It is time you read a little more about Motors, Power sources , current draw and their proper usage, before you do anything else. It will prevent you from spending what you saved with the existing Motor !

Elecrom is quite right: change the Motors!!

06-09-2008, 11:25 AM
so, for the last 3 days i am searching whole jaipur for those high torque low resistance stepper motors but hard luck...... so i am back to my steppers... my project submission date is near so i am trying whatever i can to make my mouse work.......

first thing i did is to keep my mouse on dieting..... it has lost 350g in 1 day... how???? well i tried some unorthodox ways..... firtly i removed all those aluminium support for steppers -150g (used duct tape instead) ..... removed those readymade tyres -100g (used plastic bottle caps with electrical tape for grip) and also removed the castor wheel together with its wooden base -100g (used a simple round headed screw with thermacole).......

now its working fine with power supply unmounted....... well thats enough for my formal project but not enough to satisfy me.... so i am looking for more improvements.......
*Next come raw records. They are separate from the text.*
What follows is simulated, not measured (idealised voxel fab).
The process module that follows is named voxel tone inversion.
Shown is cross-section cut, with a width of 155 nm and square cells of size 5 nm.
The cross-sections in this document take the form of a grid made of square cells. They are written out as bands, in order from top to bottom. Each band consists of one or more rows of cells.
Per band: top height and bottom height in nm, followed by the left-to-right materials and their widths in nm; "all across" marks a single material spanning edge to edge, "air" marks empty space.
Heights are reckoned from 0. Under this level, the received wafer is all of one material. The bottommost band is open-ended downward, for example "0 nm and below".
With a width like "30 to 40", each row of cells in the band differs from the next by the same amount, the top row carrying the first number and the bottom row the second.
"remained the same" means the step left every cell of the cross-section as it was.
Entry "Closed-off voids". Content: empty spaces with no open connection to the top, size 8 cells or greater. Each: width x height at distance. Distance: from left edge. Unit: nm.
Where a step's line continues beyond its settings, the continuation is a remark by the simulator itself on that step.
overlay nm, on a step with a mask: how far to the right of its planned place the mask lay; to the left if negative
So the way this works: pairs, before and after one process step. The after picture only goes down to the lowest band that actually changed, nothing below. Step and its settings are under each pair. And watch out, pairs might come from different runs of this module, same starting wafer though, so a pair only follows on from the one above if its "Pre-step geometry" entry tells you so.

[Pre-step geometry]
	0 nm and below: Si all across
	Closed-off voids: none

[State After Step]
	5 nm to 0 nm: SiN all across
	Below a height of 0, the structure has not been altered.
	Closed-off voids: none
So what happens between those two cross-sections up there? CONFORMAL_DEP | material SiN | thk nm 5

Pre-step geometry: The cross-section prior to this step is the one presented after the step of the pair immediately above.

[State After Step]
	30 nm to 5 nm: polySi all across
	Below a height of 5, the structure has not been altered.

the first thing (nasty thing) which came in my mind was --- """"could i reduce the weight of steppers???""""" well once in mind, i had to try it. thanks to my friend for that spare stepper . i opened it up and after 5 hrs of investigation i figured out that the exta weight in stepper could only be removed if i get a sofisticated structure designed from lathe machine... but thats too much i could expect from my college....so i dropped that idea

so i am back with tose 400g steppers.... now i started thinking of using other means to increase torque..... i figured out some ways but i dont think any of them is going to help me.... i am a little disagreed about them.........

1) using gears : well this will give me more torque but at the same time make my mouse move like a snail..... its already running with 1cm/sec and i dont want to reduce the speed more....

2) using pwm : well this is something new for me- "pwm with steppers"..... after all my thoughts i think its not a good idea... i am alredy running my stepper on 24v continous supply ( those whow are worried abt the health of my stepper--- its working fine without even getting warm even after 30 min .so i am sure its maximum supply voltage is at leat 24v)..... now according to theory pwm can only reduce the current if i keep voltage at 24v so torque can only ne reduced... yes it may help if i increase the voltage further but i am not thinking over it for now....

now, i come to batteries.... well batteries can only be employed if my mouse can carry them.... they will weigh at least 500g..... now here comes my confusion.... one of my friend told me that ""even if i keep the voltage same then also more current will flow through batteries and so i will get more torque...."" ..... well i dont agree with him.. it is possible only if something in my circuit is limiting the current .... i am using a 12-0-12 transformer, half wave rectifier, 7824, and uln2803 for driving two steppers ( single power supply for both the steppers)....... i think everything here can handle upto 1A and uln upto 500mA per pin.... am i right????

after writing above statement a new confusion came in my mind... i am using sequence 1100,0110...... for driving. so at every instance 4 pins of uln are active.... now coul it provide 500 - 500 mA on four pins at the same time ????

another confusion: my calculations are
voltage- 24v
phase resistance- 75ohm
so current per phase - 320mA
if i am using above sequence will the single stepper draw double current??? i.e. 640mA for 1 stepper ,, means 1.28A for two steppers???? because if it is true my power supply cant give that much current and so i am not getting torque..... but at the same time i haven't burned any of my ics..... can u help me out????